Chess makes its opening gambit to be Olympic sport
By Marie Woolf, Political Editor
Published: 10 December 2006
It took a few shrewd moves but, at last, it is official: chess is a sport. The change in the UK game’s status has delighted chess clubs, which as sporting bodies now qualify for charitable status and state funding for the first time.
It also opens the door for chess and other games of skill, including bridge, poker and Scrabble, to be recognised as sports. In theory, they could even become Olympic events.
The change in the law, which follows decades of campaigning by fans supported by MPs and peers, was slipped through the Commons by cabinet office minister Ed Miliband, himself a devotee.
Chess is played by more than four million people in Britain and is second only to football in popularity. The game’s image has become edgier recently after lurid allegations surrounding the suicide of junior chess champion Jessie Gilbert.
There were also ugly scenes at the Turin Chess Olympiad last June when the Armenian grand master Levon Aronian was allegedly punched and shoved by British grand master Danny Gormally. The dispute centred around Australian grand master Arianne Caoili, who is described as the Anna Kournikova of chess.

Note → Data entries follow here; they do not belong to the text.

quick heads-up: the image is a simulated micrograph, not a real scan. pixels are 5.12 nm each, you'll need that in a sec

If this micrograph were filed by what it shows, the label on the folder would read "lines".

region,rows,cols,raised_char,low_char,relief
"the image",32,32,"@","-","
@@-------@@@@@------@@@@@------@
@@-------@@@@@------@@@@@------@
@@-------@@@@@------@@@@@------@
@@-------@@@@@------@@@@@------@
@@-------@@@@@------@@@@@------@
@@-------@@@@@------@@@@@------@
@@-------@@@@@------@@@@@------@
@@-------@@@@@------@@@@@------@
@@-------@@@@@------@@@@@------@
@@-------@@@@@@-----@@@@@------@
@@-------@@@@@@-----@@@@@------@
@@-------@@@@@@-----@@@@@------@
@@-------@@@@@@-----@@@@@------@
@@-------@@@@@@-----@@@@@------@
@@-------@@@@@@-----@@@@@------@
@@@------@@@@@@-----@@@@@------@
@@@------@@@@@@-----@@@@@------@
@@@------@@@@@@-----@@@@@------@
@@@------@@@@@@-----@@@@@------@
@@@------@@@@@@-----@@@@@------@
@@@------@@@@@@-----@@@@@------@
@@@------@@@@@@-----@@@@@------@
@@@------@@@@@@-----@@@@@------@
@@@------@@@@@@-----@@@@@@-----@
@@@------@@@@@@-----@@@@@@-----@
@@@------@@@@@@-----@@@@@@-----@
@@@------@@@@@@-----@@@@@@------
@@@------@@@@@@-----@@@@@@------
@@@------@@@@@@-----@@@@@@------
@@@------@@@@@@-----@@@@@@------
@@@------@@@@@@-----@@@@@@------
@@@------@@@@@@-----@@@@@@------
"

Worldwide, 124 governments recognise chess as a sport but, until now, the UK has stubbornly resisted giving the game official recognition. But Mr Miliband, who made the change in the Charities Bill, which became law last month, said legal distinctions between physical and mental sporting activities were outdated. “The new definition extends to sports or games that involve mental as well as physical aspects,” he said.
The full article can be read here.
Chess is practically dead as a pro sport in England. Most English GMs have day jobs (otherwise they would starve).
I bet that 99.9% of England’s 50m population haven’t even heard of Michael Adams, it’s No. 1 player (mind you, even though he’s a nice guy, he’s a quiet type and hardly a charismatic TV-friendly personality – unlike Nigel Short).
I disagree with chess being second to footy. We have more people who like cricket than chess, although chess is still up there.
By the way, we won the ashes Aussies. Top that! (for you Americans, the ashes are ashes of the stumps we bowl at. They are burned every year after. They are like the stanley cup of cricket)
“Chess is played by more than four million people in Britain and is second only to football in popularity”
football (soccer to you), cricket {sort of like your baseball only more boring?! 🙂 }, rugby (like your version of football), horseracing, dogracing, tennis, even poker – now being promoted on tv channels, enough billboards on the “tube”(=subway train) probably come light years ahead of chess over here…
chess clubs closing (e.g., Powdermill) or seeking cheaper venues (e.g., above a pub=bar) for weekly meetings/games/club nights,matches…
nice to be enthusiastic about it as a sport but it’s not something the average Joe Bloggs is going to switch on to watch on tv or know the rules of or get into, the way he can intuitively understand football, netball, hockey, or even poker…
which is sort of sad, but it’s probably not, culturally, as big a thing here as in, just a guess, parts of eastern Europe or parts of the former Soviet Union???